NASA has selected a new mission, set to launch in 2016,
that will take the first look into the deep interior of Mars to see why the Red
Planet evolved so differently from Earth as one of our solar system's rocky
planets.
The new mission, named InSight, will place instruments on
the Martian surface to investigate whether the core of Mars is solid or liquid
like Earth's and why Mars' crust is not divided into tectonic plates that drift
like Earth's. Detailed knowledge of the interior of Mars in comparison to Earth
will help scientists understand better how terrestrial planets form and evolve.
NASA Administrator Charles Bolden said. "The recent
successful landing of the Curiosity rover has galvanized public interest in
space exploration and today's announcement makes clear there are more exciting
Mars missions to come."
InSight will be led by W. Bruce Banerdt at NASA's Jet
Propulsion Laboratory (JPL) in Pasadena, Calif. InSight's science team includes
U.S. and international co-investigators from universities, industry and
government agencies. The French space agency Centre National d'Etudes
Spatiales, or CNES, and the German Aerospace Center, or DLR, are contributing
instruments to InSight, which is scheduled to land on Mars in September 2016 to
begin its two-year scientific mission.
InSight is the 12th selection in NASA's series of
Discovery-class missions. Created in 1992, the Discovery Program sponsors
frequent, cost-capped solar system exploration missions with highly focused
scientific goals. NASA requested Discovery mission proposals in June
2010 and received 28. InSight was one of three proposed
missions selected in May 2011 for funding to conduct preliminary design studies
and analyses. The other two proposals were for missions to a comet and Saturn's
moon Titan.
InSight builds on spacecraft technology used in NASA's
highly successful Phoenix lander mission, which was launched to the Red Planet
in 2007 and determined water existed near the surface in the Martian polar
regions. By incorporating proven systems in the mission, the InSight team
demonstrated that the mission concept was low-risk and could stay within the
cost-constrained budget of Discovery missions. The cost of the mission,
excluding the launch vehicle and related services, is capped at $425 million in
2010 dollars.
"Our Discovery Program enables scientists to use
innovative approaches to answering fundamental questions about our solar system
in the lowest cost mission category," said John Grunsfeld, associate
administrator for the Science Mission Directorate at NASA Headquarters.

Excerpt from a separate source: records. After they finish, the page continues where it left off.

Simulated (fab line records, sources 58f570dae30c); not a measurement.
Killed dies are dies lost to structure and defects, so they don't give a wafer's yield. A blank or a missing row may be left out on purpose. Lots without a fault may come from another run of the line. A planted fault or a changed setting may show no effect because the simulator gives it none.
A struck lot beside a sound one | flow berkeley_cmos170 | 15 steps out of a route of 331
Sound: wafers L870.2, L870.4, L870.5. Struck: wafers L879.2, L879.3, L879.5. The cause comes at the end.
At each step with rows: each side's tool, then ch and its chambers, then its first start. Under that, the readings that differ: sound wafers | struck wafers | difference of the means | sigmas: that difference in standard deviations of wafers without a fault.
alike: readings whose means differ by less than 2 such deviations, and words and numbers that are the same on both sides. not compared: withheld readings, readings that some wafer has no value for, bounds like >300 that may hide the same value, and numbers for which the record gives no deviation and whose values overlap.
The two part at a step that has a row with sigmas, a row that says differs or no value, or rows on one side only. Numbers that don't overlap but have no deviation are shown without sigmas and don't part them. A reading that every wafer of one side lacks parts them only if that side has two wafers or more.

"InSight will get to the 'core' of the nature of the interior and
structure of Mars, well below the observations we've been able to make from
orbit or the surface."
InSight will carry four instruments. JPL will provide an
onboard geodetic instrument to determine the planet's rotation axis and a
robotic arm and two cameras used to deploy and monitor instruments on the
Martian surface. CNES is leading an international consortium that is building
an instrument to measure seismic waves traveling through the planet's interior.
The German Aerospace Center is building a subsurface heat probe to measure the
flow of heat from the interior.
NASA's Marshall Space Flight Center in Huntsville, Ala.,
manages the Discovery Program for the agency's Science Mission Directorate in
Washington.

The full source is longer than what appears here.